In 1886 he published an article about the sinking of an ocean liner and the consequent loss of life, warning, “This is exactly what might take place and will take place if liners are sent to sea short of boats.”

Six years later he wrote a novel, From the Old World to the New, in which a ship collides with an iceberg in the North Atlantic and sinks; the survivors are picked up by the Majestic, a ship of the White Star Line.

An outspoken newspaper editor, Stead himself embarked for the New World in April 1912 when President Taft invited him to address a peace conference at Carnegie Hall.

Alas, he never arrived — he had booked his passage on the RMS Titanic.

Spellbound

‘Well, it was a quite shocking, I must say — there was blood everywhere!’ Alfred Hitchcock began suddenly from the rear of the elevator. We were in the New York St. Regis Hotel, heading down to the lobby. There was as light flush to his cheeks from the several frozen dauquiris he had just drunk in his suite. The elevator had just stopped and three people dressed for the evening had joined us, and immediately Mr. Hitchcock had started to speak, sounding as though he were in midsentence and projecting in that careful and familiar TV tone of his.

He went on, ‘There was as stream of blood coming from his ear and another from his mouth.’ The people had recognized him immediately, but now they seemed purposely to avoid looking at him. He went right on, gazing beatifically ahead of him as the elevator stopped again and another well-dressed couple came aboard: ‘Of course, there was a huge pool of blood on the floor and his clothes were spattered with it — Oh, it was a horrible mess.’

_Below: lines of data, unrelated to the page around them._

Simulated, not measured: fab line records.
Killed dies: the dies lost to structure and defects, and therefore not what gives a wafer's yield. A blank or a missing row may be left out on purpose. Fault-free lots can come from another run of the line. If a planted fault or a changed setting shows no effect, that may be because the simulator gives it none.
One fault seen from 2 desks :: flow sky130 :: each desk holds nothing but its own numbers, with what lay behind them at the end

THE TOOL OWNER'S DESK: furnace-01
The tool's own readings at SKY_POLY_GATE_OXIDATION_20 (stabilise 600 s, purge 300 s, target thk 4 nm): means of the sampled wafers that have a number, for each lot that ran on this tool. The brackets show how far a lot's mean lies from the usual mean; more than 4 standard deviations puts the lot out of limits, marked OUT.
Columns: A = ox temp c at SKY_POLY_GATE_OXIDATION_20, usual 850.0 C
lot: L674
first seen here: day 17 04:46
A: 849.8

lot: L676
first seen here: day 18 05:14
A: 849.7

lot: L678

No one on the elevator, it seemed, was breathing. ‘Blood all around! Well, I looked at the poor man and and I said, “Good God, what happened to you?”‘ At that point the elevator doors opened onto the lobby, and Hitchcock said, ‘Do you know what he told me?’ and then paused. After a moment, and quite reluctantly, the other passengers moved out of the elevator and then looked back at the director as we walked away.

After several foggy moments, I asked, ‘Well, what did he say?’ and Hitchcock smiled benevolently, taking my arm, and said, ‘Oh, nothing — that’s just my elevator story.’